Arena lined up as Manchester updates Eastlands masterplan

Manchester City Council’s executive will this week consider a proposal to refresh the regeneration framework for Eastlands, with officials citing a need for major development at the Etihad campus along with more commercial development and affordable housing in other areas.

The ERF covers the area from Great Ancoats Street up to and beyond the Etihad campus and was refreshed as recently as 2017. However, the council said that such has been the pace of change and increased interest in the area, with 15 years of employment growth set to be delivered in half that expected timeframe, a further update is required. Manchester’s executive meets on Wednesday to consider the report.

The most notable item included is that the potential for a 20,000-plus capacity indoor arena to be developed at the Etihad campus. The report states that “international investors and operators see Manchester as one of the few cities in Europe with the ability to successfully host more than one large arena”.

These investors, it said, are evaluating locations and developing business case proposals head of revealing detailed proposals later this year – a development that could bring with it hotel and further leisure uses.

As well as cashing on the concert market, the development of such a flexible indoor space would give the city more weight in bidding for a range of sporting events, which would sit well with the long-term plan to get sporting governing bodies to locate at the campus – the Rugby Football League’s move being a case in point.

The report also outlines how the city is continuing to work with Manchester Metropolitan University and other partners to develop the Manchester Institute for Sport, a higher education institution that would be the main element of a sports-tech cluster the council hopes to see flourish in the area. Up to 1,000 student bed spaces could be developed close to the Institute, the report said.

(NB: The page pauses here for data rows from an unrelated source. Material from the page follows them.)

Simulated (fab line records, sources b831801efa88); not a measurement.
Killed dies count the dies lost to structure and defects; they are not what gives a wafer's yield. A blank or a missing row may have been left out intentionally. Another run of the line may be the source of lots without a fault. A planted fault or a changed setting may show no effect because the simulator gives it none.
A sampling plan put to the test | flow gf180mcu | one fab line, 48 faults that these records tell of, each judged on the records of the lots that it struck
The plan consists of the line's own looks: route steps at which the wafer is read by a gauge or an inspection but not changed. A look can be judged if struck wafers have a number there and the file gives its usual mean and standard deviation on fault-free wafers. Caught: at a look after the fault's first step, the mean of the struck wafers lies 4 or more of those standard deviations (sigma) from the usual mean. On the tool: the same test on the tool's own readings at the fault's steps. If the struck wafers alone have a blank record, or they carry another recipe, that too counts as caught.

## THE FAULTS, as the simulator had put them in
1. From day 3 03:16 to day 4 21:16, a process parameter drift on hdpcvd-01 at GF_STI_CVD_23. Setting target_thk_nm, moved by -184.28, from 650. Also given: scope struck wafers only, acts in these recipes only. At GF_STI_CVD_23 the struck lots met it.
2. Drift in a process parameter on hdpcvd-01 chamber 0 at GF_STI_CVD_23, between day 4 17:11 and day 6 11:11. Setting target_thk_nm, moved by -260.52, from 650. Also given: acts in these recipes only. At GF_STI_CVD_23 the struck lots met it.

With Ancoats developments such as Express Building and Stubbs Mills proving successful, the city is also keen to set a policy context where planning will support the development of commercial development heading eastwards: New Islington and Holt Town are described as being places where new opportunities for commercial floorspace should be explored, along with Ancoats itself:  the Central Retail Park site on Great Ancoats Street is described as “the most significant development opportunity”.

The report also describes MXM, a development of up to 200,000 sq ft of flexible workspace being advanced by General Projects in the Pollard Street area.

In terms of housing, the ambition to take further the joint working with the Abu Dhabi United Group is obvious and the area represents a clear opportunity to bring forward a high volume of the affordable homes that Manchester requires. Riverpark Road, Beswick, New Islington and Miles Platting are all mapped out as areas prime for the development of new affordable housing.

The boundary of the framework area remains the same, with two additions: the 19.7-acre Riverpark Trading Estate, formerly Manchester Abattoir, a site in single ownership where an outline consent has recently lapsed, and the Eccleshall Street site, bound by Ashton New Road, the Ashton Canal, Clayton Lane and Crabtree Lane – the council has significant ownerships here and is adding the area into the Clayton Housing Affordability Zone.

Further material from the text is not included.